We analyze extensive BVR_cI_c time-series photometry and radial-velocity measurements for WOCS 40007 (Auner 259; KIC 5113053), a double-lined detached eclipsing binary and a member of the open cluster NGC 6819. Utilizing photometric observations from
the 1-meter telescope at Mount Laguna Observatory and spectra from the WIYN 3.5-meter telescope, we measure precise and accurate masses (~1.6% uncertainty) and radii (~0.5%) for the binary components. In addition, we discover a third star orbiting the binary with a period greater than 3000 days using radial velocities and Kepler eclipse timings. Because the stars in the eclipsing binary are near the cluster turnoff, they are evolving rapidly in size and are sensitive to age. With a metallicity of [Fe/H]=+0.09+/-0.03, we find the age of NGC 6819 to be about 2.4 Gyr from CMD isochrone fitting and 3.1+/-0.4 Gyr by analyzing the mass-radius (M-R) data for this binary. The M-R age is above previous determinations for this cluster, but consistent within 1 sigma uncertainties. When the M-R data for the primary star of the additional cluster binary WOCS 23009 is included, the weighted age estimate drops to 2.5+/-0.2 Gyr, with a systematic uncertainty of at least 0.2 Gyr. The age difference between our CMD and M-R findings may be the result of systematic error in the metallicity or helium abundance used in models, or due to slight radius inflation of one or both stars in the WOCS 40007 binary.

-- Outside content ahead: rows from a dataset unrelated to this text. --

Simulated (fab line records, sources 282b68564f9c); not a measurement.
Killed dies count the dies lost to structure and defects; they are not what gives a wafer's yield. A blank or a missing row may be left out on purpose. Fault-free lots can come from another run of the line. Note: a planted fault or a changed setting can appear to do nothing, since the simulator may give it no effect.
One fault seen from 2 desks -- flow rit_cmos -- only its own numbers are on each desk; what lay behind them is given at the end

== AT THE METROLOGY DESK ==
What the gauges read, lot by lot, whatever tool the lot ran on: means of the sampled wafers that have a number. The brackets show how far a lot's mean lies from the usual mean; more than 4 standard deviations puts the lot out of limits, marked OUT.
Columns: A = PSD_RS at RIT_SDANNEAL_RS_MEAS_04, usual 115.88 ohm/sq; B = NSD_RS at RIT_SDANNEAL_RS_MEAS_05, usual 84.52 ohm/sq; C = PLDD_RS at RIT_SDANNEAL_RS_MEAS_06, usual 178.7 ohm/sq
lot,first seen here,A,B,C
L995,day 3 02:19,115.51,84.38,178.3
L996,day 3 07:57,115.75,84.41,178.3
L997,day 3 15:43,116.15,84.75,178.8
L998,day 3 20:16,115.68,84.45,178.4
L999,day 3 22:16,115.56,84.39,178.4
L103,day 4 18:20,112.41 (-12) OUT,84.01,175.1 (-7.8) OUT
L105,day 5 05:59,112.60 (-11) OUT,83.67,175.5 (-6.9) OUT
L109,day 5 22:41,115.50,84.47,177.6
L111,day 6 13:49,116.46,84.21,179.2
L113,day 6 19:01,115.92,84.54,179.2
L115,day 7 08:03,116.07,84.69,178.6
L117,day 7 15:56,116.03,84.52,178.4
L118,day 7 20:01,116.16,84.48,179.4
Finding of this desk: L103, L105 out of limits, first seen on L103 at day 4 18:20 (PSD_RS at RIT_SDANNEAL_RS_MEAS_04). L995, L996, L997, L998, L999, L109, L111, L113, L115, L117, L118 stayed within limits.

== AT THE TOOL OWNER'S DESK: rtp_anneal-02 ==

We present the discovery of the totally eclipsing long-period (P = 771.8 d) binary system WOCS 23009 in the old open cluster NGC 6819 that contains both an evolved star near central hydrogen exhaustion and a low-mass (0.45 Msun) star. This system was
previously known to be a single-lined spectroscopic binary, but the discovery of an eclipse near apastron using data from the Kepler space telescope makes it clear that the system has an inclination that is very close to 90 degrees. Although the secondary star has not been identified in spectra, the mass of the primary star can be constrained using other eclipsing binaries in the cluster. The combination of total eclipses and a mass constraint for the primary star allows us to determine a reliable mass for the secondary star and radii for both stars, and to constrain the cluster age. Unlike well-measured stars of similar mass in field binaries, the low-mass secondary is not significantly inflated in radius compared to model predictions. The primary star characteristics, in combination with cluster photometry and masses from other cluster binaries, indicates a best age of 2.62+/-0.25 Gyr, although stellar model physics may introduce systematic uncertainties at the ~10% level. We find preliminary evidence that the asteroseismic predictions for red giant masses in this cluster are systematically too high by as much as 8%.